# Can you link Uber eats??



## leesydney (Mar 7, 2018)

Recently passed through my inspection etc and now ready to start driving as an 'Uber Partner'. Keen to sign up for Uber Eats too but not sure if I can just add this on or whether I need to start from scratch submitting all the same documents etc? Anybody know?? Cheers!


----------



## Jack Malarkey (Jan 11, 2016)

leesydney said:


> Recently passed through my inspection etc and now ready to start driving as an 'Uber Partner'. Keen to sign up for Uber Eats too but not sure if I can just add this on or whether I need to start from scratch submitting all the same documents etc? Anybody know?? Cheers!


If you find you don't already have access to UberEATS, ask Uber to add it. You won't need to start from scratch and reload the same documents.


----------



## leesydney (Mar 7, 2018)

Jack Malarkey said:


> If you find you don't already have access to UberEATS, ask Uber to add it. You won't need to start from scratch and reload the same documents.

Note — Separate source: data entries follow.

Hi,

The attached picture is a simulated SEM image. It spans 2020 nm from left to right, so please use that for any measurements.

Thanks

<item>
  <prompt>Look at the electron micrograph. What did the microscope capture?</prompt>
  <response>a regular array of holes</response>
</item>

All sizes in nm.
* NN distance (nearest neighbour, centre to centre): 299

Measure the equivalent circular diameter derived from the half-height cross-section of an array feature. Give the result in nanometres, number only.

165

Thanks Jack! Where would I find the access to Uber eats? I'm looking on the desktop website at the minute and there's no mention of it at all. Also, any idea how to contact Uber as I can't find a number or email address anywhere for them. Cheers!


----------



## Jack Malarkey (Jan 11, 2016)

leesydney said:


> Thanks Jack! Where would I find the access to Uber eats? I'm looking on the desktop website at the minute and there's no mention of it at all. Also, any idea how to contact Uber as I can't find a number or email address anywhere for them. Cheers!


leesydney, I suggest you call in at a local Greenlight Hub. See https://www.uber.com/en-AU/drive/sydney/contact/.


----------